This article is more than 1 year old

Lotus Notes inventor Ozzie invents app to talk to people on your phone

Imagine that. Startup floats with voice collab app for Win iPhone

Software guru Ray Ozzie, once billed as Microsoft’s “next Bill Gates” before he left Redmond, has risen once more – in startup mode.

Lotus Notes inventor Ozzie, who left Microsoft in 2010 after four years as the giant's chief software visionary, took his new startup Talko public today. Ozzie has been working on Talko since 2012, but details were scarce.

Talko is a cloud-based voice collaboration app that uses VoIP to run calls between parties, with the app recording the entire conversation and storing it on Talko’s servers.
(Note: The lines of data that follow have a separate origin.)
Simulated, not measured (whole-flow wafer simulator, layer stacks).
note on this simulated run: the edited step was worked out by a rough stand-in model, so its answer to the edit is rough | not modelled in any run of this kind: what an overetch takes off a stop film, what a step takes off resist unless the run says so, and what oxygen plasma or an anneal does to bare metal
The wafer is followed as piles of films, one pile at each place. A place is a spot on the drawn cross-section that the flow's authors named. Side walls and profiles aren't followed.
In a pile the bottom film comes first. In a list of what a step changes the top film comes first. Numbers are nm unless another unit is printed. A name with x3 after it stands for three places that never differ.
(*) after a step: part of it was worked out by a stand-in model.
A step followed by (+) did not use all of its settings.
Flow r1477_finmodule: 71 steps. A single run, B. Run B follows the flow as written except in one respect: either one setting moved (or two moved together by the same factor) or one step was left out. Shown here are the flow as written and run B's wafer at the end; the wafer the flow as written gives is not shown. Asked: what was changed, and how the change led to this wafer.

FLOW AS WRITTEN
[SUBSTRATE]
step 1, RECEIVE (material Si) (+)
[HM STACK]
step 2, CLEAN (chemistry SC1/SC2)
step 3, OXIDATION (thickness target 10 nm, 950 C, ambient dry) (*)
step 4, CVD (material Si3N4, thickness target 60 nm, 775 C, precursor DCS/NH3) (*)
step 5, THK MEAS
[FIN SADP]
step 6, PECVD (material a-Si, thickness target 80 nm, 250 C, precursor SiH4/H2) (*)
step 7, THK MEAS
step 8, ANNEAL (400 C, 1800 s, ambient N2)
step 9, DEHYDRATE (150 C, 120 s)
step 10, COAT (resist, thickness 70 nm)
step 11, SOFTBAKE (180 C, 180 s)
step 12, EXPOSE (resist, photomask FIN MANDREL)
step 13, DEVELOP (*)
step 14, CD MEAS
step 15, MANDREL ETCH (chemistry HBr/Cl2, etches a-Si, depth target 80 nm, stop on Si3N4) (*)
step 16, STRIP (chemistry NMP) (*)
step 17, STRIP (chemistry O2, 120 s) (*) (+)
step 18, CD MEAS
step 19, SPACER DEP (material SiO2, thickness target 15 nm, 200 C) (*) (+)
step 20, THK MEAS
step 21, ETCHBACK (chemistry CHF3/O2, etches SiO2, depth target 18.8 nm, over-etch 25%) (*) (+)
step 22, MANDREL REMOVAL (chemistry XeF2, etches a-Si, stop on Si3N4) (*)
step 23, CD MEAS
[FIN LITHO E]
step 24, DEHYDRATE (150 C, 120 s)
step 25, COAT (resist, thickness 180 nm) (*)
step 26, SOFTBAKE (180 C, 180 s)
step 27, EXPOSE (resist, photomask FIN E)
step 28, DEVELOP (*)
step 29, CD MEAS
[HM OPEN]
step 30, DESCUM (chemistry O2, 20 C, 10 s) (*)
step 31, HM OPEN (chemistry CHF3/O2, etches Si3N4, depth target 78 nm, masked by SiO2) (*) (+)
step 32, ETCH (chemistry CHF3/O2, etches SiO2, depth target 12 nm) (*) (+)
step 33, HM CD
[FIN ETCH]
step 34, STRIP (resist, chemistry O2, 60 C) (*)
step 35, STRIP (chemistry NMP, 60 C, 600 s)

Users can create bookmarks and tags for points in the conversation. Follow-up calls can be linked to and accessed by other team members and they can add text and photos, too.

The company has funding from Andreessen Horowitz, Greylock Partners and Kapor Capital.

The app is just for the iPhone - and will be for some time, the company reckoned. Sorry, no concessions to Ozzie’s ex-employer Microsoft with its Windows Phone OS.

Talko reunites Ozzie’s Groove collaborators Matt Pope and Eric Patey as co-founder and product lead and co-founder and engineering lead respectively.

According to Ozzie, the phone rather than the PC is at the centre of our communications today. Also, he reckons, the sands are shifting out from under the document as the primary medium that is used in collaboration – quite a contrast with his former employer's approach.

As for the phone, however, Ozzie reckons the phone call itself “is stuck in the past” and every so-called innovation we’ve had around the phone - visual voice mail, VoIP and web calls – haven't moved things along.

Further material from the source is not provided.